Throughout Kentucky, spring rains raised water levels in Kentucky Lake, Lake Barkley, Nolin River Lake, Rough River Lake, Cave Run Lake and Taylorsville Lake. Some lakes are experiencing water levels never before witnessed.
Lake Cumberland rose quickly as well, prompting the U.S. Army Corps of Engineers to release a great deal of water through Wolf Creek Dam, creating strong currents in the Cumberland River below it. The high water created miserable fishing conditions, but now the Cumberland River is rounding into great fishing shape.
Due to ongoing repairs on Wolf Creek Dam, the Corps must keep the Lake Cumberland 40 feet lower than normal summer pool. Once the lake reaches that level, they only release enough water to keep the water temperatures cool enough to support the world class trout fishery in Cumberland River.

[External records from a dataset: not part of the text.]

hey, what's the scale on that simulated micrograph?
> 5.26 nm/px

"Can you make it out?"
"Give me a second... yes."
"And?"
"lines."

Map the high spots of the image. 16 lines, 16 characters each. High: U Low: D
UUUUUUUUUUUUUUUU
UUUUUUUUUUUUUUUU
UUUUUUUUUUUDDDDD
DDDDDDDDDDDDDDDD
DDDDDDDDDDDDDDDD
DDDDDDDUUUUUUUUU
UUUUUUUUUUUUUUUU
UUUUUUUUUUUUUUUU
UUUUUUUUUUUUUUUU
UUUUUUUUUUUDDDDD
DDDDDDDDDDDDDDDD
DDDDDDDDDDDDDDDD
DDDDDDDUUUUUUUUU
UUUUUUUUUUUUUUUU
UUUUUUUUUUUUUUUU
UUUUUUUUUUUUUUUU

Cumberland River still produces excellent fishing, although size and growth diminished slightly from stress created by warm water temperatures over the last couple of summers.
“The numbers of trout are good,” said Ron Brooks, director of fisheries for Kentucky Fish and Wildlife.
“I think there are plenty of fish. . . I saw people using spinning gear and doing well.”
Anglers using spinning gear should catch rainbow trout with small in-line spinners and spoons fished over flowing shoals. Spinning anglers after brown trout should target pockets near woody cover and deeper rocky banks with small suspending jerkbaits worked erratically.
Dreves said fly anglers should cast nymphs and streamers right now, but vary their retrieves to find what works.
Anglers fishing Cumberland River also have a healthy chance to set a new state record. The fisheries division stocked about 12,000 brook trout in the Cumberland River earlier this year, giving anglers a chance to break the 15-inch long, 1-pound, 5-ounce brook trout state record. Louisville’s R. James Augustus caught the record fish from Martin’s Fork in 1982.
“As soon as the brookies get to the 15-inch minimum size limit, they’ll have a potential state record,” Dreves said. “It could happen soon.”